Pytorch Training Job with datasets
This example shows how to use Arena
to submit a distributed pytorch job and mount an NFS data volume. The sample downloads the source code from git URL.
1. Set up an NFS server.(refer to: https://www.cnblogs.com/weifeng1463/p/10037803.html )
step1: install the nfs-utils
.
➜ yum install nfs-utils -y
step2: Create local directory of NFS server.
➜ mkdir -p /root/nfs/data
step3: Configure nfs server
➜ cat /etc/exports
/root/nfs/data *(rw,no_root_squash)
step4: Start nfs server
➜ systemctl start nfs; systemctl start rpcbind
➜ systemctl enable nfs
Created symlink from /etc/systemd/system/multi-user.target.wants/nfs-server.service to /usr/lib/systemd/system/nfs-server.service.
2. Download training data to shared directory of NFS.
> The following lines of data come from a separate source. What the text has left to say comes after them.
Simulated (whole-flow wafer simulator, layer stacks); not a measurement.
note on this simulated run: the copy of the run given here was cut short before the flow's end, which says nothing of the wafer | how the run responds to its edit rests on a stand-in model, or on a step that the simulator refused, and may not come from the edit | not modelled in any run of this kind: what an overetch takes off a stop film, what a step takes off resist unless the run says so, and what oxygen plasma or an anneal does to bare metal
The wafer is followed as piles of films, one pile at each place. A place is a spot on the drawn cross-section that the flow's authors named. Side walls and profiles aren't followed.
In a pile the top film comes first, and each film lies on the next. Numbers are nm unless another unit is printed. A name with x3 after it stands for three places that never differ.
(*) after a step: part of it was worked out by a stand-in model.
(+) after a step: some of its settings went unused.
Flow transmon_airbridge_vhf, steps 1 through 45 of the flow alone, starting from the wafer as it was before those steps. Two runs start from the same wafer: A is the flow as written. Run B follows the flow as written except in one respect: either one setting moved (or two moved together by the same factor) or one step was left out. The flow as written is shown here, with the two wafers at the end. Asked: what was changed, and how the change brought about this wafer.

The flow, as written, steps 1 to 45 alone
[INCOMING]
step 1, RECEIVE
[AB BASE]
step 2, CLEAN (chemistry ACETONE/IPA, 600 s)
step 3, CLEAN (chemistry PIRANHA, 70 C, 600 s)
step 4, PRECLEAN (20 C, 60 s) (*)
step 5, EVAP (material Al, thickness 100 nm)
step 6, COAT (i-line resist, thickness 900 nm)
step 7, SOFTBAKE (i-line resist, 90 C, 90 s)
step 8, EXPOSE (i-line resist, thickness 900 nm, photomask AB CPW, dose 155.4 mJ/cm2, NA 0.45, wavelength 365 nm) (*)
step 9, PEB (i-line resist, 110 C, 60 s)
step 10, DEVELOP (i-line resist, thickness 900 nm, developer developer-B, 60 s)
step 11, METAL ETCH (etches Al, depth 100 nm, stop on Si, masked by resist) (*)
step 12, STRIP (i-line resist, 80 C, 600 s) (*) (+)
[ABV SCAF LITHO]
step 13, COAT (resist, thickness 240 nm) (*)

step1: Get information of NFS server by showmount, 172.16.0.200 is the host ip of NFS server
➜ showmount -e 172.16.0.200
Export list for 172.16.0.200:
/root/nfs/data *
step2: Enter shared directory.
➜ cd /root/nfs/data
step3: Prepare training data to shared directory.
➜ pwd
/root/nfs/data
step4: list files, MNIST -> That's the training data we need.
➜ ll
total 8.0K
drwxr-xr-x 4 502 games 4.0K 6月 17 16:05 data
drwxr-xr-x 4 root root 4.0K 6月 23 15:17 MNIST
3. Create a PV.
# Note: Typesetting may cause yaml indentation problems
➜ cat nfs-pv.yaml
apiVersion: v1
kind: PersistentVolume
metadata:
name: pytorchdata
labels:
pytorchdata: nas-mnist
spec:
persistentVolumeReclaimPolicy: Retain
capacity:
storage: 10Gi
accessModes:
- ReadWriteMany
nfs:
server: 172.16.0.200
path: "/root/nfs/data"
create the pv by kubectl
.
➜ kubectl create -f nfs-pv.yaml
persistentvolume/pytorchdata created
check the pv create by us.
➜ kubectl get pv | grep pytorchdata
pytorchdata 10Gi RWX Retain Bound default/pytorchdata 7m38s
4. Create a PVC base on the pv created by us.
create the pvc manifest.
➜ cat nfs-pvc.yaml
apiVersion: v1
kind: PersistentVolumeClaim
metadata:
name: pytorchdata
annotations:
description: "this is the mnist demo"
owner: Tom
spec:
accessModes:
- ReadWriteMany
resources:
requests:
storage: 5Gi
selector:
matchLabels:
pytorchdata: nas-mnist
create the pvc by kubectl
.
➜ kubectl create -f nfs-pvc.yaml
persistentvolumeclaim/pytorchdata created
check the pvc.
➜ kubectl get pvc | grep pytorchdata
pytorchdata Bound pytorchdata 10Gi RWX 2m3s
5. Check the data volume.
➜ arena data list
NAME ACCESSMODE DESCRIPTION OWNER AGE
pytorchdata ReadWriteMany this is the mnist demo Tom 2m
6. Submit the pytorch job through --data pvc_name:container_path
mount distributed storage volume.
➜ arena --loglevel info submit pytorch \
--name=pytorch-data \
--gpus=1 \
--workers=2 \
--image=registry.cn-beijing.aliyuncs.com/ai-samples/pytorch-with-tensorboard:1.5.1-cuda10.1-cudnn7-runtime \
--sync-mode=git \
--sync-source=https://code.aliyun.com/370272561/mnist-pytorch.git \
--data=pytorchdata:/mnist_data \
"python /root/code/mnist-pytorch/mnist.py --backend gloo --data /mnist_data/data"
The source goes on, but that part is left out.